However B. (switching sides, but still same advantage): The "only" equivalent of 450mm on 35 mm film is offset by your frame being 1.5x smaller (0.67 size) than 35 mm film. So you necessarily enlarge it 1.5x more and thus see the same size and view as 35mm film. The little superzoom camera frame is the same view, but it has to be enlarged 5.55x more to see the same size. The DX 1.5x format is very popular with wildlife and birders and sports for this reason, the greater necessary enlargement is like extra magnification, but it is already a very good start. If you have a good lens, the 1.5x greater enlargement is not a bad thing.

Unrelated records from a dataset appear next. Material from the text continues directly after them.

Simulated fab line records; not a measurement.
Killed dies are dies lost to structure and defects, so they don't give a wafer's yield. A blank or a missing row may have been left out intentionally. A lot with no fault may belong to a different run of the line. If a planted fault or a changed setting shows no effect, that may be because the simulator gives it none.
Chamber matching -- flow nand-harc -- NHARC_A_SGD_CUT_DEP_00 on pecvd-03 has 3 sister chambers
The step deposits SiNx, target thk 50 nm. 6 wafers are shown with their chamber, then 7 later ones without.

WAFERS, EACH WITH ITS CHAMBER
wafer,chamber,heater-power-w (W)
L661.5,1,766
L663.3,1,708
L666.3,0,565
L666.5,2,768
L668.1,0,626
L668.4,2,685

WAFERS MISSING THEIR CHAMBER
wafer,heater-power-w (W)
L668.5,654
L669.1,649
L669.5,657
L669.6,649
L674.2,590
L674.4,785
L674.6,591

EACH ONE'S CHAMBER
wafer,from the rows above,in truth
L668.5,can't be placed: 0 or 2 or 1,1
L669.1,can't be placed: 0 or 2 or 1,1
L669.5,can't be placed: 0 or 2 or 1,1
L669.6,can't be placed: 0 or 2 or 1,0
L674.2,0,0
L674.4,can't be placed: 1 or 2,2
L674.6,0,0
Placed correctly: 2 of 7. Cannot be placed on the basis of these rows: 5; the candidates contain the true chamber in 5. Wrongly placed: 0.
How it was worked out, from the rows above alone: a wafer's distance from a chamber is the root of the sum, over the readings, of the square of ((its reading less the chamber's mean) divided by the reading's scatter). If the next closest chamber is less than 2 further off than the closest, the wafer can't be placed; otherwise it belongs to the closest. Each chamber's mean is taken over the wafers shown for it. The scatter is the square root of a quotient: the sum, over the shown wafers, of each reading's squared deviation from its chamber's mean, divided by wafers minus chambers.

  1. Best good zoom lenses zoom over a small range, maybe a 3x range, for example, one of the best is the $1700 Nikon 24-70mm, or 2.9x range. Designing a superzoom to zoom over a 10x or 40x range is a huge compromise on quality. It cannot be best all all these possible settings. Probably mediocre at best. Enlarging mediocre even more is not a good thing. Some of these little guys sell for maybe $300, camera and lens. It is point&shoot stuff, and they don't really care, but good stuff costs more.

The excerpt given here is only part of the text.